Major Chinese state steel maker starts bankruptcy process after failed debt-to-equity attempt
Bankruptcy filing follows apparent suicide of chairman, defaults on 5.8b yuan of bonds and futile talks with lenders
Dongbei Special Steel, a debt-ridden state-owned enterprise backed by the Liaoning provincial government, has started bankruptcy proceedings following the apparent suicide of its former chairman, defaults on 5.8 billion yuan (HK$6.7 billion) of bonds and fruitless debt-to-equity swap talks with bank creditors.
The company’s failed attempts to avoid bankruptcy in the last six months since its first bond default in March showcased an increasingly difficulty for banks and local governments to agree upon which party should bear the brunt of a debt overhang and, more broadly, China’s challenge in dealing with “zombie” state companies and defusing the debt bomb facing the country.
The Liaoning provincial government, the ultimate controller of the company, had tried to persuade creditors including the China Development Bank and Bank of China to agree upon a debt-to-equity swap plan, but the proposal was rejected. In July, angry creditors called upon all Chinese financial institutions to boycott Liaoning, a province in serious economic and political trouble, because of Dongbei’s unpaid debts.

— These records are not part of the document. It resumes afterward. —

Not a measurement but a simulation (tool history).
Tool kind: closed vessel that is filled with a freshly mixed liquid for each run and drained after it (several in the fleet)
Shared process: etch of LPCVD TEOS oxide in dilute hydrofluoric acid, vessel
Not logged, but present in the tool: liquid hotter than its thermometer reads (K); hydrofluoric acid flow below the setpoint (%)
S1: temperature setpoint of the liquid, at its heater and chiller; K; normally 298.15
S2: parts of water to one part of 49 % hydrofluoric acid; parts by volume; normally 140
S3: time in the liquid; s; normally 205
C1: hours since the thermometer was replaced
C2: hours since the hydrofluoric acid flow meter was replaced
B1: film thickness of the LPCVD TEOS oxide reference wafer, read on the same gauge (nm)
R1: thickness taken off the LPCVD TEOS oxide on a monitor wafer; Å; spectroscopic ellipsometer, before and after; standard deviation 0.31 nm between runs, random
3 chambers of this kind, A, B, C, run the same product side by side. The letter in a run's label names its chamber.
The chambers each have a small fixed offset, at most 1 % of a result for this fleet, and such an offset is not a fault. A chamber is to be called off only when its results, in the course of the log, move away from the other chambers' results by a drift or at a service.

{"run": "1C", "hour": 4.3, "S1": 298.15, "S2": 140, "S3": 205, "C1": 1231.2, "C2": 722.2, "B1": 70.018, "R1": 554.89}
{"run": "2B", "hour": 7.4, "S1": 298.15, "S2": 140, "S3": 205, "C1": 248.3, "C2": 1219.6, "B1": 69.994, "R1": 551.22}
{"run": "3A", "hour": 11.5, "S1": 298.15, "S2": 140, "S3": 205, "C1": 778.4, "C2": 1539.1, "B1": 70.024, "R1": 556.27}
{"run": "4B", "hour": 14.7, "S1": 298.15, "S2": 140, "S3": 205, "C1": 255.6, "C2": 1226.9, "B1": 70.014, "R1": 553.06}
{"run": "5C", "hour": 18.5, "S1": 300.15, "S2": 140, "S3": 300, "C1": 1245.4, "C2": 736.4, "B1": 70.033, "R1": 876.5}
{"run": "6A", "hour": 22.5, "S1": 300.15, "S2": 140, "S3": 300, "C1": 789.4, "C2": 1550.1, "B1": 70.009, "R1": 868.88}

A local court in Dalian, Liaoning, has now accepted a creditor’s application to start bankruptcy proceedings for Dongbei Special Steel, in what is a rare development for a state firm.
“It’s an important case that indicates that Chinese state-owned enterprises can go bankrupt, and an important step towards making China’s economy more market driven,” said Terence Chong Tai-leung, an associate professor in the department of economics at the Chinese University of Hong Kong.